2002, dir. Spike Jonze
114 min. Rated R.
Starring: Nicolas Cage, Meryl Streep, Chris Cooper, Brian Cox.

Review by Noel Wood

I hate this movie.

No, wait, I don't mean it like that. I mean, this movie is absolutely brilliant and engaging and entertaining and quite possibly the best film of the year. But I hate it. I hate it for making me so goddamn curious as to what kind of twisted genius could come up with something like this. I hate it because I know I'm going to have to explain it to people even though I'm still not quite sure of what to make of parts of it myself. I hate it because I know I'll never be able to tell a story this good in my lifetime.

I'm not even sure about how to begin talking about this movie. I've sat here, much like Charlie Kaufman does in the film, staring at a blank screen and trying to figure out just how the hell to start. Which, of course, is what led to "I hate this movie". You see, a few weeks ago, I was interested in reading a little about the movie because it took 25 years to get released wide enough that my podunk town of 4 million people could actually get it in theaters, but everything I read had Spoiler warnings, and I didn't really want to ruin things for myself. I always was tempted to sneak a look at my Christmas presents early as a kid, but I learned my lesson when the element of suprise was gone. So now I tread lightly on spoiling things whenever possible, which is why I rarely read reviews until after I've seen a film (or never plan on seeing it) and don't have any qualms about putting spoilers in my reviews, either.

    

Okay, let's get things straight first: Charlie Kaufman is real. Susan Orlean is real. The Orchid Thief is real, you can order it off Amazon and everything. Catherine Keener and John Cusack are real, but you probably already knew that. But beyond that, it's not always easy to tell what's real in this movie. Just who is Donald Kaufman? I mean, he got a screenwriting credit for this movie and all, but is he real? Is he a fabrication of Charlie Kaufman the man, or even Charlie Kaufman the character? For that matter, just how different is Charlie the man from Charlie the character to begin with? Same goes with Susan Orlean and John Laroche. Who is this Robert McKee fellow, and did he really influence Charlie Kaufman? My head hurts just trying to comprehend it all. Maybe that's why I hate this movie.

ADAPTATION starts out simply enough. We meet Charlie Kaufman, who we're pretty sure is real, on the set of the 1999 film BEING JOHN MALKOVITCH, in itself one of the most brilliant films of that year. While standing on the set of a movie that he penned, he still feels like an outsider, as if he doesn't really fit in with this Hollywood machine he's become a part of. He's been given the task of adapting a book, Orlean's The Orchid Thief, into a screenplay. He's a screenwriter, so this shouldn't be the toughest task, right? Well, he tries. And tries. And ultimately, while he loves the book, he's just not sure how this is going to be a movie. Meanwhile, his twin brother Donald (and at this point we're not sure how he fits into the picture) has an idea to write a screenplay of his own, getting words of encouragement from his mother and learning his craft in a three-day workshop by Robert McKee. Of course, having Donald barge in on what Charlie has done all his life insults Charlie, who deconstructs all of Donald's ideas. How's Donald gonna pull off this Multiple-personality thriller? Are the answers on the screen as we speak at this moment? Is Donald a part of Charlie, or a dream of Charlie's, or a plot device for Charlie? It's not quite certain at this point.

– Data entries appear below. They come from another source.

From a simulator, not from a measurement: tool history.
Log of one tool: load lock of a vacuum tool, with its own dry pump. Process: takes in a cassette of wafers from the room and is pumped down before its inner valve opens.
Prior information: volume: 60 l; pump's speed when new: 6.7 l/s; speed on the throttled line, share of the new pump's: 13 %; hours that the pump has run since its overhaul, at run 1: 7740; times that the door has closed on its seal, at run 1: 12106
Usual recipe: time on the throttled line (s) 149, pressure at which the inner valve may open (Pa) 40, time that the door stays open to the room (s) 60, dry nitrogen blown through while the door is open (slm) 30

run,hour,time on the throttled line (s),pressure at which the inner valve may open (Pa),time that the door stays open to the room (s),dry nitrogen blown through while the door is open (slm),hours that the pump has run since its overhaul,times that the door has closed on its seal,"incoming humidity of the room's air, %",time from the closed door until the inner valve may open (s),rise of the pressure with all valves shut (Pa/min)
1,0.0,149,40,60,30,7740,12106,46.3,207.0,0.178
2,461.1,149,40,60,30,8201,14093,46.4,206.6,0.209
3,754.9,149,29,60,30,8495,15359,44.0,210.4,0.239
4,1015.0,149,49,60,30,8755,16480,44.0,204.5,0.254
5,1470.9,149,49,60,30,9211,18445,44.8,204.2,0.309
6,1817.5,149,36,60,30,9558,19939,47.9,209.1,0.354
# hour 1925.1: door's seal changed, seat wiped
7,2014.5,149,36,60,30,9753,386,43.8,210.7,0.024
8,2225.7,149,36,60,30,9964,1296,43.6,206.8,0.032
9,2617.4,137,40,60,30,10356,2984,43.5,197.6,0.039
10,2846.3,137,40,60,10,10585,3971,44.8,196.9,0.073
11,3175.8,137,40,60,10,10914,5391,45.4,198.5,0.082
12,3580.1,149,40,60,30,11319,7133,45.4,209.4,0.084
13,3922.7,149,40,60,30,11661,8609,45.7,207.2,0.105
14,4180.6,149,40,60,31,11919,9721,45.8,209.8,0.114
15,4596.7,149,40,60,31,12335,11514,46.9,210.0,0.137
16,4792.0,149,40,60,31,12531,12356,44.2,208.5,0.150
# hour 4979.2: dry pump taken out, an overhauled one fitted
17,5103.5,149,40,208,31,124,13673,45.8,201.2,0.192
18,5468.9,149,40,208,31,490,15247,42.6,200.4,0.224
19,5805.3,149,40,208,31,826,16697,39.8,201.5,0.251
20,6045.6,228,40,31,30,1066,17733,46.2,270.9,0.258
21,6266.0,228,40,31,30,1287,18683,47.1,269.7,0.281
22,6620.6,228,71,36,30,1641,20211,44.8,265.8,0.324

Of course, what's really bothering Charlie is that he can't seem to make his adaptation of the novel seem interesting. What's more interesting to him are his fantasies of the author. So, in a moment of desparation, he starts writing himself into the story. So now, we're watching a guy write himself into the very movie we're watching. But as a screenwriter, and a storyteller, how is he going to make things in his own life interesting? And why is it that his brother Donald, who just wrote a piece-of-shit thriller with no experience under his sleeve, suddenly selling his screenplay for six figures? It's all led Donald almost to a suicidal point. Maybe the answers lie with the man who seems to have turned his brother into an overnight auteur.

    

Charlie attends McKee's class, and brings a question up to his instructor: What can you do to make a story interesting that reflects real life? McKee takes exception to the idea that real life isn't interesting, and verbally assaults Charlie at his dare to make such a statement. But this seems to turn Charlie around. Suddenly he knows what he needs to do to turn this movie around. Perhaps not-so-coinceidentally, the movie we're watching suddenly makes a 180 degree turn as well. All of a sudden there's more to the relationship between Susan Orlean and her subject, John Laroche. Suddenly the brothers Kaufman feel the need to play sleuth. Suddenly there's chase scenes through the swamp, rampant drug use, gunplay, auto accidents, even alligator attacks. Meanwhile, there's still an underlying brotherly unity message as Donald has suddenly become the ironic wind beneath Charlie's wings.

The fine line between fantasy and reality is fun to explore in this movie. We know for sure what's real, and there's parts that we know for sure aren't real, but where exactly does Kaufman the real person decide to start embellishing the tale of Kaufman the character for the sake of the story? Apparently, it's from the start. As far as I can tell, there is no real-live Donald Kaufman. Sure, he'll probably be nominated for an Oscar this year, but he's a maguffin. A figment of the writer's imagination. Perhaps even a projection of part of Charlie's personality. It's still not quite clear as to why he exists in the first place. He serves as both a protagonist and an antagonist in the same sphere. But when does Donald enter the picture? Was he there from the start? Is he a retroactive interpolation in the story? Why does my head hurt so much thinking about all of this? Why is Donald so fixated on multiple personalities and trick photography? It's all quite baffling.

That's why I hate this movie. This movie is so fucking good that I hate it. Two hours of celluloid shouldn't make me dwell so much on anything. It's just not fair. I hate you, Charlie Kaufman, for being so goddamn clever. I hate you for being such a brilliant screenwriter as well as an identifiable character who may or may not have really experienced certain things in that brilliant fucking movie you call Adaptation. I even hate the brilliant duality of the title.

    

I could really go on forever about this movie, but I really should refrain because going into more analysis would really just reveal too much about the story and then I would just have to do some more explaining about how this movie drives me crazy with its goodness and why you should all rush out and see it and that all these fucktards who call it "Post-modern masturbation" or whatever and that Charlie is trying to talk down to his audience can just fuck off because this movie is brilliant and they're just pissed because they know they could never even dream of making a movie anywhere close to this good.

Unless the next few weeks can prove me wrong, this is the best movie of 2002, hands down.